The Star Alliance of airlines built around Deutsche Lufthansa AG and its U.S. partner, United Airlines, faces its major test so far as all of its 15 members look set to book full-year losses.

United’s senior vice president, Graham Atkinson, who is also responsible for the Star Alliance, agrees that the financial position of its members presents the alliance with a serious challenge.

But while the crisis in global aviation that has resulted from the events of Sept. 11 may have pushed all Star Alliance’s members into the red, it’s also served to demonstrate the alliance’s importance.

"It’s the alliance that is now helping its member airlines to weather the crisis," reasoned Uwe Weinreich, aviation analyst at HypoVereinsbank.

Star Alliance is the world’s leading grouping of its kind, ahead of the British Airways-led One World, with eight members, and the Air France-led Sky Team, with six.

For Lufthansa chief Jürgen Weber, an alliance with strong partners gives his group a head start in international competition. It offers access to a broader client base.

Additionally, international service is improved as passengers get to use the lounges and airport clubs of partner airlines.

There’s also a link-up of frequent-flyer programs. On top of all that, the Star Alliance network, with its coordinated schedules and timetables, makes it easier to fly passengers into any corner of the world.
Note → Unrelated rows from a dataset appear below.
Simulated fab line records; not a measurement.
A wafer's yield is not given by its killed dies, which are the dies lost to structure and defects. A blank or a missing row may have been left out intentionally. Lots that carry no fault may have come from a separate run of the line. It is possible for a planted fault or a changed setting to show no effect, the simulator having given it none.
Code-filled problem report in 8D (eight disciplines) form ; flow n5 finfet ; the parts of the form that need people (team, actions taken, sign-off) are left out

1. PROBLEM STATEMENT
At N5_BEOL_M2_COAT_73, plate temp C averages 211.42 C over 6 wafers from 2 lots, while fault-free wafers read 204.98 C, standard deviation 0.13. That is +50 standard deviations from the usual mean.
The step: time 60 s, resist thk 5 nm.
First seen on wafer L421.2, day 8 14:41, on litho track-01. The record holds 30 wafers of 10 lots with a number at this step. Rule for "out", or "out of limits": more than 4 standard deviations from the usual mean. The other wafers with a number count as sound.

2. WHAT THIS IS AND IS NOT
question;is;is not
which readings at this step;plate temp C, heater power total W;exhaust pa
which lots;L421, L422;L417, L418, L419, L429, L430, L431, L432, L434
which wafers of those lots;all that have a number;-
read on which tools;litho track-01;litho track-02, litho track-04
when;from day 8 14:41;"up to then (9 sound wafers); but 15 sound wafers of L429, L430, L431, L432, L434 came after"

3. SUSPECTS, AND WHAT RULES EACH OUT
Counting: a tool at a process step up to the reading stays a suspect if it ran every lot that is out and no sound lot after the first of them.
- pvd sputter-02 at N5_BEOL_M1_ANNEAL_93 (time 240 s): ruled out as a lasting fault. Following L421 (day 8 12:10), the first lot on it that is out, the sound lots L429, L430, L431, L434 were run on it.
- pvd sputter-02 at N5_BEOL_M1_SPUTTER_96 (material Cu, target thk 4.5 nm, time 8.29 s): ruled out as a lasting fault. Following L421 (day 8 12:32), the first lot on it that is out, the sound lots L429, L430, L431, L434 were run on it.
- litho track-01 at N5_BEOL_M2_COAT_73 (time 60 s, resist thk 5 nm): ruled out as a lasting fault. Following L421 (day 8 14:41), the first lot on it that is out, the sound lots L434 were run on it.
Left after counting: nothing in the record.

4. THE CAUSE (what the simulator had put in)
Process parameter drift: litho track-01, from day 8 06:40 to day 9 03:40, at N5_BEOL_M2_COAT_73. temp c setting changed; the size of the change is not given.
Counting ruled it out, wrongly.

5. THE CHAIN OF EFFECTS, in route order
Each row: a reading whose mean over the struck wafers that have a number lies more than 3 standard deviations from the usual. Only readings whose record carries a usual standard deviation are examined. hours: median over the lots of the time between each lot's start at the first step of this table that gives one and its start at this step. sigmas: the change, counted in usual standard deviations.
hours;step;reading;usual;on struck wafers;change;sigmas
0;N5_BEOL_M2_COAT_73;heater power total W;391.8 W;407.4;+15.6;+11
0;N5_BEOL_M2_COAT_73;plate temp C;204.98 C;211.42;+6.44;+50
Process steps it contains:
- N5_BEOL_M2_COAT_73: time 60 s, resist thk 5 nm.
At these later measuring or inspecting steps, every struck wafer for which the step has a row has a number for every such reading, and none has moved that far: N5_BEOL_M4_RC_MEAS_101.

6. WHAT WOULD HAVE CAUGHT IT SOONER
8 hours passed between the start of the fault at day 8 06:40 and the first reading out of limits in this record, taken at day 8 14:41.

This is a big advantage in winning business travelers, the most lucrative section of the market.

Lufthansa has estimated that being in the alliance boosts its revenue by DM 500 million ($ 231 million) annually.

Alongside Lufthansa and United, the Star Alliance partners are: Air Canada, Austrian Airlines, SAS, Lauda Air, Tyrolean Airways, Singapore Airlines, All Nippon Airways, Air New Zealand, Ansett Australia, Varig, Thai Airways, Mexican Airlines and British Midland.

For all the advantages conferred by being a member of an alliance, though, some of the member-airlines are in serious difficulties.

Ansett Australia, for example, has just become the first Star Alliance member to file for bankruptcy.

The situation at Air Canada and at Brazil’s Varig is also seen to provide cause for concern.

But the most serious single problem faced by the alliance is the plight in which United Airlines finds itself.

The US giant has been losing millions of dollars daily. In the three months from July to September it booked a loss of $542 million, the largest quarterly loss it has ever seen.

The airline is now under the stewardship of John F.Creighton. His predecessor, James Goodwin, left after warning that the airline faced the threat of bankruptcy.

After Sept. 11, Creighton laid off one in four of the airline’s 100,000 workers and cut back on the timetable from 2,400 flights daily to 1,650.

But analysts believe that even these moves won’t be enough, and they are forecasting that Creighton will get workers to make a further contribution to the restructuring efforts.

At the same time, analysts don’t believe that United’s current crisis will prove existence-threatening. For one thing, its financial situation is strong.

As Senior Vice President Atkinson points out, it has $2.5 billion cash reserves and $4 billion in unmortgaged assets, including aircraft.

For Lufthansa chief Weber, this is a consoling thought. Lufthansa in 2000 generated no less than one seventh of its 15 billion euros sales revenue on transatlantic routes, so a bankruptcy of its U.S. partner would come as a real blow.